Infamia was a form of censure more disgraceful than ignominia, which in its technical sense resulted from the censors' nota censoria, a figurative branding or marking of a citizen that included removal from the senate or other reduction of status. [2] Ignominia, however, was an impermanent status that could be ameliorated, for instance by paying off a debt. A debtor who could not meet his obligations might eventually suffer infamia, a penalty that legislation passed under Julius Caesar sought to mitigate through payment options. [3]

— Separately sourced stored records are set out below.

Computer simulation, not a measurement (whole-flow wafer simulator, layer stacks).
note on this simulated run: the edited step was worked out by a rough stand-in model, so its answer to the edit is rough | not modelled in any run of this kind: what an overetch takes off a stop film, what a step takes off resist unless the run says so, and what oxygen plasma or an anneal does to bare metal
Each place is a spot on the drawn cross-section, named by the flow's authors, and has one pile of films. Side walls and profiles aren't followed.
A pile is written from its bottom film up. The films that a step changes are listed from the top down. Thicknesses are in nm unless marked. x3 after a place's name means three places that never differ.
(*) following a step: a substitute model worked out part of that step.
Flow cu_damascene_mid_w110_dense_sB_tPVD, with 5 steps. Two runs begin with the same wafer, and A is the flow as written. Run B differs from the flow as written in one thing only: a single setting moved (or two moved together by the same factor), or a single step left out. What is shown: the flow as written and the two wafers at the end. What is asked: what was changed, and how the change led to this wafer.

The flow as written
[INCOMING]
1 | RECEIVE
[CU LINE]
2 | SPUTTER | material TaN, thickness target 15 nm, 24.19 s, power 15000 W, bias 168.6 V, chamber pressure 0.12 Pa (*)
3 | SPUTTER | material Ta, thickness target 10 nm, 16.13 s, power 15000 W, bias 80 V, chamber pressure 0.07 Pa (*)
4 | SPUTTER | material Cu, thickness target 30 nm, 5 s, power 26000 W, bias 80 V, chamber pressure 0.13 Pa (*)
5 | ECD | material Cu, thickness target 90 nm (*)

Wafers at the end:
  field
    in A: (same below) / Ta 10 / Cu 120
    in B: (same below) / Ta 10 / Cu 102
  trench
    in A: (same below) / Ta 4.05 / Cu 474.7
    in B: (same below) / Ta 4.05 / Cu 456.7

In addition to bankruptcy, a judgment of flagrant dishonesty over contractual relations and other business dealings could result in infamia. Examples of legal actions for which infamia was a penalty (called actiones famosae or actiones turpes) generally involved a betrayal of trust, at times as expressed by lack of respect for another's property rights. A successful lawsuit claiming theft (furtum) or seizure of movable goods by force (rapina) could result in infamia for the defendant. [4] In 66 BC, a praetorian edict permitted lawsuits against "fraud by means of deception" (dolus) when no other contractual remedy was available. Dolus was so broadly defined that Cicero characterized this kind of lawsuit as a fishing expedition. [5] A contractual obligation of mandatum was based on friendship and could not involve any payment, but a lawsuit could be brought to seek restitution for loss or damage; a depositum was the contractual placing of property in the keeping of someone who was not supposed to use it, and legal action could be undertaken to show that the depositary did not fulfill his obligation or refused to return it. A conviction for either an actio mandati or an actio depositi resulted in infamia primarily for breaking one's word, beyond material or financial loss. [6]

Iniuria (from which English "injury" derives) was a broad category for a wrongful act that could be penalized by infamia, including bodily harm and damage against property or reputation, [7] as well as "affronts to decency" and what would now be called sexual harassment. [8]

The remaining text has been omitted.